HORSLEY: Even if lawmakers don't raise the debt limit by next Tuesday, the government probably wouldn't default right away. Forecasters estimate there would still be around $30 billion in federal coffers. That's probably enough to make payroll for federal workers a week from Friday and maybe enough to cut Social Security checks on November the 10, though it's hard to know for sure.

SHAI AKABAS: I always like to say this is really more of an art than a science.

HORSLEY: Shai Akabas of the Bipartisan Policy Center says the real test could come November 16 when the government is supposed to make some $30 billion in interest payments. He predicts if the debt ceiling's not increased, the government will run out of cash somewhere between November 10 and 19. Though he says pinpointing that moment is not easy.

AKABAS: These are millions and millions of payments that are going out every single day. So this is really quite a sum for Treasury to be managing in a situation where they're in uncharted waters and unable to borrow from the public.

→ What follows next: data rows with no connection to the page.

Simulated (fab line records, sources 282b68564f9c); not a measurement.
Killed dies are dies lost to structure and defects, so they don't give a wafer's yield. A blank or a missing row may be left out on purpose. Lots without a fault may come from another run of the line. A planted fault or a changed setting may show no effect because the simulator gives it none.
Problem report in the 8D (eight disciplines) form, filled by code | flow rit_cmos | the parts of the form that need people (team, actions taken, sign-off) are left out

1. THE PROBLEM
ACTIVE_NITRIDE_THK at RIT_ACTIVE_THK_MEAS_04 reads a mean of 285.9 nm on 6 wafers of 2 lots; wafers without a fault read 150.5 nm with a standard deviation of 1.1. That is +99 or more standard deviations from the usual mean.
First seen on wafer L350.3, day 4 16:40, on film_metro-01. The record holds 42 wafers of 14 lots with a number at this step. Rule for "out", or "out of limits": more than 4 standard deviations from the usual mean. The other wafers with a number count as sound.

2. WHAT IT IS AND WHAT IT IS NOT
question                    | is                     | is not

HORSLEY: The Moody's credit rating agency issued a report today saying even if Congress fails to raise the debt limit, the government would likely continue to pay interest on its debt while postponing other payments such as federal workers' salaries. The administration has repeatedly dismissed that idea, and Akabas says it understates the risk in lost confidence and higher borrowing costs. So what really happens on the day the government doesn't have the money it needs to pay all of its bills?

AKABAS: That's a great question, and the true answer is that we don't know because we really never encountered that in modern America.

HORSLEY: Treasury Secretary Lew hopes this is not the year we find out. Scott Horsley, NPR News, the White House.